With a practically out-of-control international trade deficit, a rising current account deficit, above-target inflation and a deepening crisis of governance, Pakistan is increasingly short of economic stories to tell.
And above all, the recent lynching of an innocent Sri Lankan national in Sialkot has only added to Pakistan’s worsening repute globally and locally, as a country increasingly without hope to figure prominently one day in the mainstream comity of nations.
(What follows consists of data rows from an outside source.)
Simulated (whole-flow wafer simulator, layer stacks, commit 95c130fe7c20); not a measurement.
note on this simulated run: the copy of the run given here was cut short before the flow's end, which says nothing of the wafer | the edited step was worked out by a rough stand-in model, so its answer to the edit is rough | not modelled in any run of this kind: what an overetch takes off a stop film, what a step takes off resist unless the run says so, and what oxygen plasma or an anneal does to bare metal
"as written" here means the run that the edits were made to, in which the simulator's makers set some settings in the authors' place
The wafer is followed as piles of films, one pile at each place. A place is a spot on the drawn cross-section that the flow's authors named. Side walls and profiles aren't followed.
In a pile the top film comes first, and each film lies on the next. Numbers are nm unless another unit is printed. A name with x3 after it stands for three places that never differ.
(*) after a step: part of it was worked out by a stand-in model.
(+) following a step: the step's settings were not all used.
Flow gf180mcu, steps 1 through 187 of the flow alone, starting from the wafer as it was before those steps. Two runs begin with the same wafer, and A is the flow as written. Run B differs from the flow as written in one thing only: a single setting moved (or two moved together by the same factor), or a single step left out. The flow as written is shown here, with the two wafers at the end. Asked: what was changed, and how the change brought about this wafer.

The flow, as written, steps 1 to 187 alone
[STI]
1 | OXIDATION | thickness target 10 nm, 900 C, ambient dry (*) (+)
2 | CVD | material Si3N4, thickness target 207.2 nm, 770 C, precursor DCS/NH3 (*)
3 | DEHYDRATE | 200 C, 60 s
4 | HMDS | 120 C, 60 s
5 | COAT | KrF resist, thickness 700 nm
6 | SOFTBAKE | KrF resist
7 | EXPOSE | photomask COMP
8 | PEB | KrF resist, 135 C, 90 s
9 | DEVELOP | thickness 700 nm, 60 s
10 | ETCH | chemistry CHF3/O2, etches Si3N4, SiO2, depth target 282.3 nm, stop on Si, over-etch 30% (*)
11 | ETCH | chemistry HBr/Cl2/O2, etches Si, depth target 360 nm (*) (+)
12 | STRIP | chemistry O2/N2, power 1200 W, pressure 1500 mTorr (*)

In the midst of one of Pakistan’s worst periods of crisis under Khan’s watch, the government’s failure to comprehend the obvious is baffling. The trail from a weakening rupee ultimately leads to a mounting international trade deficit, fuelled by a failure to brutally cut imports. This failure stands at the heart of Pakistan’s multiple challenges, indeed the mother of most if not all of its economic problems. In brief, the state of Pakistan’s sliding economy could well be characterised as the nation’s highest risk security challenge.
In the midst of this adversity, the official spin of the yawning import bill fuelled by higher costs of key commodities – notably oil – presents just the half truth. The problem as ever with half truths is that they fail to present the full picture, particularly the bits that truly matter.
A frequently unmentioned element remains the failure to brutally curb luxury imports for the elite, ranging from fancy, expensive and completely built up or CBU cars to food items well beyond the reach of ordinary households. Across Pakistan, the flourishing high-end malls with shops stacked with luxury imports can only be characterised as the poison for the country’s economy. The irony is evident nowhere more than the fancy shelves at high-end stores neatly stacked with imported chocolates and canned foods in a country where low end affordable vegetables, eggs or meat have increasingly slipped out of the reach of lowest income households.
Prime Minister Khan’s entry to Pakistan’s power scene in 2018 came in tandem with a balance of payments crisis that forced him to eventually reach out to the International Monetary Fund (IMF) and accept a loan programme with painful conditions. But more than three years later, it’s clear that neither Khan nor others around him have learnt a lesson or two from the crisis they inherited in the first instance.
Going forward, tough curbs on non-essential luxury goods have become critical for Pakistan’s very survival as another balance of payments crisis will only further undermine the country’s already compromised sovereignty. The repeated reach-out to foreign sources for fiscal bailouts has clearly undermined Pakistan’s independence and reputation as a country that is able to resolve its challenges on its own.
Curbing imports to relieve the ongoing pressure on the rupee is essential as the government prepares to present a new ‘mini budget’ armed with tough conditions for reviving the practically stalled IMF loan programme. Without some relief in the shape of reducing imports to scale down the demand for foreign currency, the rupee will only slide downwards.
In recent days, it has become clear that bits of good news such as the arrival of three billion US Dollars in a Saudi loan to bolster the State Bank’s reserves or conclusion of a staff agreement between Pakistan and IMF officials for resuming the loan have practically failed to stem the continued pressure on the rupee. Going forward, the danger is that even a formal resumption of the IMF loan following approval from the Fund’s executive board of directors by mid January, may not halt a further weakening of the Rupee.
With such overwhelming evidence pointing towards the many acute challenges faced by Pakistan’s economy, there is a strong case for urgent action before worsening trends take the country to face the unknown. Is Pakistan’s public set to remain complacent in the face of mounting challenges surrounding ordinary households or not? That compelling question is hard to answer. But before Pakistan heads into unexpected turmoil, tough action by PM Khan has become essential to pre-empt what could well be a dangerous and unpredictable future.